The frequencies of the global resonant modes of oscillation of the Sun depend on its structure and dynamics. Since we are able to observe and determine frequencies of many of the Sun's oscillation modes, the observed frequencies can be “inverted” to determine solar structure and dynamics. Inversions of solar oscillation frequencies have proved to be extremely successful in determining solar internal structure and dynamics as well as in testing solar models and inputs to solar models. We discuss here some of the major results that have been obtained through inversions. Recent reviews of inversions for solar structure and dynamics may be found in Christensen-Dalsgaard (2002), Basu and Antia (2008), and Howe (2009).

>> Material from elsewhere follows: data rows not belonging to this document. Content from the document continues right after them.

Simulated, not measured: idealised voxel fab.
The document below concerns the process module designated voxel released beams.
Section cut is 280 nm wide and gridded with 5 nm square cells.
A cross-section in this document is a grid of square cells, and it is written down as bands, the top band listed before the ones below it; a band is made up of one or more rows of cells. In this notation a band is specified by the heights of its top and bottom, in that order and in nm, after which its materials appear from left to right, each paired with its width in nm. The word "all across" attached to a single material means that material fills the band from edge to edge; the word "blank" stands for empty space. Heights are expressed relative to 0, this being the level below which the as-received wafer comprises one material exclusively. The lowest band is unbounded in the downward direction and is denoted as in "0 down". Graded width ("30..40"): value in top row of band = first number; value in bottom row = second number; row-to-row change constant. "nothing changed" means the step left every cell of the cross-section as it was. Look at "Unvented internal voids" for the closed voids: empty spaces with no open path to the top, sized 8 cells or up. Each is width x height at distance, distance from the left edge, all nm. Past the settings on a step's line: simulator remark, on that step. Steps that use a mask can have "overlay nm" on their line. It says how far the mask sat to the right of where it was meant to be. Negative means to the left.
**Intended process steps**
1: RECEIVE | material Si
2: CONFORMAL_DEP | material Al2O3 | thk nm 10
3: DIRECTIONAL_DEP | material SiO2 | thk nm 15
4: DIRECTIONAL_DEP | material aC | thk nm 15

There are a number of sources, both ground based and space based, for helioseismic data. The Birmingham Solar Oscillation Network (BiSON; Chaplin et al., 1996) is the predominant ground-based source of data for modes of low spherical-harmonic degree ℓ (0 ≤ ℓ ≤ 3) while the Global Oscillation Network Group (GONG; Hill et al., 1996) is the source of ground-based intermediate degree modes (ℓ up to about 150). Instruments such as Global Oscillations at Low Frequencies (GOLF; Gabriel et al., 1997) and Variability of solar Irradiance and Gravity Oscillations (VIRGO; Lazrek et al., 1997) on the Solar and Heliospheric Observatory provide space-based data on low-degree modes, while MDI was until recently the source of intermediate degree data. The Helioseismic and Magnetic Imager (HMI; Scherrer et al., 2012) on board the Solar Dynamic Observatory (SDO) collects data on modes up to ℓ = 3000, though the frequencies of all visible modes cannot be determined easily.
As described in Chapter 9, inversions to determine solar structure proceed through the linearization of the oscillation equations around a known solar model. What is obtained from the inversions is the relative differences in the structure – in particular between the sound speed, density, or adiabatic index Γ1 profiles – of the Sun and the model.